OpenMPI, MPICH, and/or MVAPICHΒΆ

Scyld ClusterWare distributes several versions of OpenMPI, MPICH, and MVAPICH2, and other versions are available from 3rd-party providers. Different versions of the ClusterWare packages can coexist, and users can link applications to the desired libraries and execute the appropriate binary executables using module load commands. Typically one or more of these packages are installed in the compute node images for execution, as well as on any other server where OpenMPI (and similar) applications are built.

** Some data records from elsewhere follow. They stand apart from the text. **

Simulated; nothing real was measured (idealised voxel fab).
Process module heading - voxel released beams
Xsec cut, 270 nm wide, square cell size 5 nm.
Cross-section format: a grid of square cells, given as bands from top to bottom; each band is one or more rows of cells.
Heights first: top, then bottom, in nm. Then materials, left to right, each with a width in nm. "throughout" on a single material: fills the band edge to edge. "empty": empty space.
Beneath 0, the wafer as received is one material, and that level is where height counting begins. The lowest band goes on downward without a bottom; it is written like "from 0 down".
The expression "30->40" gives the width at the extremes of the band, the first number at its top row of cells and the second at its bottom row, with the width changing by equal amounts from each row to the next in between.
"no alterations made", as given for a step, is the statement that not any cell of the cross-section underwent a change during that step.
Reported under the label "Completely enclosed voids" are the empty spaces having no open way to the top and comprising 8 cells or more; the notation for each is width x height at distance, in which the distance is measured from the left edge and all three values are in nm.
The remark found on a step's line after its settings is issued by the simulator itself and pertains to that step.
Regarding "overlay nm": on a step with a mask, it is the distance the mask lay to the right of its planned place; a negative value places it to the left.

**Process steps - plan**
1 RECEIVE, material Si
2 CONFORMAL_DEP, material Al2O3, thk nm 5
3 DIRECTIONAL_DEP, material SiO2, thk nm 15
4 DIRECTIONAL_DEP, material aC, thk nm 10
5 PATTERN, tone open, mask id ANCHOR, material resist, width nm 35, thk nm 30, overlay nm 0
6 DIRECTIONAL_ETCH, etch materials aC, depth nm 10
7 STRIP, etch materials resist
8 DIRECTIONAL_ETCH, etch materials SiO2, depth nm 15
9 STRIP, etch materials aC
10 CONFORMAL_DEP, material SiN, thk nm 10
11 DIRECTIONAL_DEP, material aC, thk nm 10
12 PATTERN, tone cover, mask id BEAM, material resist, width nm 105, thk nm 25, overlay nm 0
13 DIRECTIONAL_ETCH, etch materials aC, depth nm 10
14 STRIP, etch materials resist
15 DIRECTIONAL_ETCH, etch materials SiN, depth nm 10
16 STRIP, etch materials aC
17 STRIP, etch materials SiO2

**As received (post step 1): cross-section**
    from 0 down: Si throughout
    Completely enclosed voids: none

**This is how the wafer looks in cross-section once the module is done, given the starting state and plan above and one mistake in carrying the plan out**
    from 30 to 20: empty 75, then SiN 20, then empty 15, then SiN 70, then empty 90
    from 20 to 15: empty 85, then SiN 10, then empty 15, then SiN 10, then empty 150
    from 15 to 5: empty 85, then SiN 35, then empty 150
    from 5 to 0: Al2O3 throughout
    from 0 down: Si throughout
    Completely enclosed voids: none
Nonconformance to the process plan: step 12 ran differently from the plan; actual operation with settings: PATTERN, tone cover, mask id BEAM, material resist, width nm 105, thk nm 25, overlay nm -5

View the available ClusterWare versions using:

yum clean all     # just to ensure you'll see the latest versions
yum list --enablerepo=scyld* | egrep "openmpi|mpich|mvapich" | egrep scyld

The OpenMPI, MPICH, and MVAPICH packages are named by their major-minor version numbers, e.g., 4.0, 4.1, and each has one or more available major-minor "point" releases, e.g., openmpi4.1-4.1.1 and openmpi4.1-4.1.4.

A simple yum install will install the latest "point" release for the specified major-minor version, e.g.:

sudo yum install openmpi4.1 --enablerepo=scyld*

installs the default GNU libraries, binary executables, buildable source code for various example programs, and man pages for openmpi4.1-4.1.4. The openmpi4.1-gnu packages are equivalent to openmpi4.1.

Alternatively or additionally:

sudo yum install openmpi4.1-intel --enablerepo=scyld*

installs those same packages built using the Intel oneAPI compiler suite. These compiler-specific packages can co-exist with the base GNU package. Similarly you can additionally install openmpi4.1-nvhpc for libraries and executables built using the Nvidia HPC SDK suite, and openmpi-aocc for libraries and executables built using AMD Optimizing C/C++ and Fortran Compilers. Additionally openmpi4.1-hpcx_cuda-${compiler} rpms sets are built against Nvidia HPC-X and cuda software packages and with gnu, intel, nvhpc and aocc compilers.

Note

ClusterWare provides openmpi packages that are built with third party software and compilers with best effort. However if an openmpi rpm of a certain combination of compiler, software, OpenMPI version and distro is missing, that is because that combination failed to build or package failed to run. Also, the third party software and compilers that are needed for those OpenMPI packages must be installed in addition to clusterware installation.

Important

The ClusterWare yum repo includes various versions of openmpi* RPMs which were built with different sets of options by different compilers, each potentially having requirements for specific other 3rd-party packages. In general, avoid installing openmpi RPMs using a wildcard such as openmpi4*scyld and instead carefully install only specific RPMs from the ClusterWare yum repo together with their specific required 3rd-party packages.

Suppose openmpi4.1-4.1.1 is installed and you see a newer "point" release openmpi4.1-4.1.4 in the repo. If you do:

sudo yum update openmpi4.1 --enablerepo=scyld*

then 4.1.1 updates to 4.1.4 and removes 4.1.1. Suppose for some reason you want to retain 4.1.1, install the newer 4.1.4, and have both "point" releases coexist. For that you need to download the 4.1.4 RPMs and install (not update) them using rpm, e.g.,

sudo rpm -iv openmpi4.1-4.1.4*

You can add OpenMPI (et al) environment variables to a user's ~/.bash_profile or ~/.bashrc file, e.g., add module load openmpi/intel/4.1.4 to default a simple OpenMPI command to use a particular release and compiler suite. Commonly a cluster uses shared storage of some kind for /home directories, so changes made by the cluster administrator or by an individual user are transparently reflected across all nodes that access that same shared /home storage.

For OpenMPI, consistent user uid/gid and passphrase-less key-based access is required for a multi-threaded application to communicate between threads executing on different nodes using ssh as a transport mechanism. The administrator can inject all users, or a selected list of users, or a single user into the compute node image using the sync-uids script. See Configure Authentication and /opt/scyld/clusterware-tools/bin/sync-uids -h for details.

To use OpenMPI (et al) without installing either torque-scyld or slurm-scyld, then you must configure the firewall that manages the private cluster network between the head node(s), server node(s), and compute nodes. See Firewall Configuration for details.